Credited with dragging America out of the Great Depression, President Franklin Roosevelt’s New Deal legislation implemented from 1933 to 1939 also contained a sinister side.


In a program directed at the housing crisis, the federal government backed mortgage companies in lending to home-buyers in a selection of approved neighborhoods throughout the country.


The agency charged with overseeing the program, Home Owners' Loan Corporation, came up with standardized assessment procedures for neighborhood property values that counted Black or foreign-born inhabitants as negative factors. Many predominantly African-American communities were consequently denied support.


Even after the government dropped the program, many banks continued to deny mortgages to buyers in minority communities.

Civil Rights

On Dec. 1, 1955, 42-year-old Rosa Parks was arrested after refusing to yield her seat to a white man on a bus in Montgomery, Ala.


Several days later, a group of Montgomery activists led by Martin Luther King Jr. launched a year-long boycott of Montgomery’s bussing system, which led to a federal court ruling against the city’s practice of segregation. The ruling, upheld by the United States Supreme Court, was based on the long-ignored provisions of the 14th Amendment.


King’s success propelled him to the forefront of the civil rights movement, where he captured the world’s attention through a relentless succession of firm but non-violent protests. The movement culminated in the Civil Rights Act of 1964, which finally made real the 14th Amendment’s call for racial equality.


King was assassinated four years later.

Timeline

• April 9, 1865: Civil War ends

• Dec. 5, 1865: 13th Amendment abolishes slavery

• July 9, 1868: 14th Amendment grants Black Americans citizenship

• Feb. 3, 1870: 15th Amendment gives Black Americans right to vote

• June 7, 1892: Homer Adolph Plessy attempts to ride in the white-only section of a Louisiana train

• May 18, 1896: The United States Supreme Court rules against Plessy on the basis he was permitted “separate, but equal” treatment in the Black-only portion of the train.

• June 13, 1933: FDR established Home Owners' Loan Corporation prioritizing mortgage lending to white neighborhoods

• Dec. 1, 1955: Rosa Parks refuses to yield her seat to a white man on a public bus in Montgomery, Ala.

• Dec. 5, 1955: Protestors led by Martin Luther King Jr. begin year-long boycott of Montgomery’s public bussing system.

• Dec. 20, 1956: Citing the 14th Amendment, the US Supreme Court rules against the City of Montgomery’s segregated bussing.

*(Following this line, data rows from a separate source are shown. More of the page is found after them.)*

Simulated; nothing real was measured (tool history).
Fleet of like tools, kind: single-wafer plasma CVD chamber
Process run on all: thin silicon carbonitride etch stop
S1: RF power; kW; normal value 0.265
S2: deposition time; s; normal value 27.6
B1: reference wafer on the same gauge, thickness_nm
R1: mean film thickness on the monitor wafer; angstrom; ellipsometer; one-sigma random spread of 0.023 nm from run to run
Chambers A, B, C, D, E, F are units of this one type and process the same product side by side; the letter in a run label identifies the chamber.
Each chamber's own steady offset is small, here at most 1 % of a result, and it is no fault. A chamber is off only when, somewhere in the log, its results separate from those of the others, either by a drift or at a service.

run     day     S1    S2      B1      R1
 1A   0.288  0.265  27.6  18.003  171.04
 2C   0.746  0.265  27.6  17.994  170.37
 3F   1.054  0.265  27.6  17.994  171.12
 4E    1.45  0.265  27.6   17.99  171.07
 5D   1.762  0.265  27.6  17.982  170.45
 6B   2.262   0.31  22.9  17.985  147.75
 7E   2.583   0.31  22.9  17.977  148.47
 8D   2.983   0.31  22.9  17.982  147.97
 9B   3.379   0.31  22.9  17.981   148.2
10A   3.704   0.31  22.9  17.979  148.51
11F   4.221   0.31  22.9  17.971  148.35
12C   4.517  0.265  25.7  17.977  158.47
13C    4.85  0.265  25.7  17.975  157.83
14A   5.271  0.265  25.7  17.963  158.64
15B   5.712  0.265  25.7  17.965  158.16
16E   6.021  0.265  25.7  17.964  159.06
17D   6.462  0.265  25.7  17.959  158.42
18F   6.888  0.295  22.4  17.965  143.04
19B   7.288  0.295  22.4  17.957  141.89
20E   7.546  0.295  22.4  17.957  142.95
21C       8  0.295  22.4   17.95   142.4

• July 2, 1964: President Lyndon Johnson signs the Civil Rights Act of 1964 into federal law.

• April 4, 1968: Martin Luther King Jr. is assassinated in Memphis, Tenn. at the age of 39.

• June 19, 2018: Antwon Rose Jr., 17, is shot dead by an East Pittsburgh police officer while attempting to flee. The officer was acquitted of criminal homicide charges.

• May 25, 2020: 46-year old Black man George Floyd dies after a Minneapolis police officer knelt on his neck for more than 8 minutes.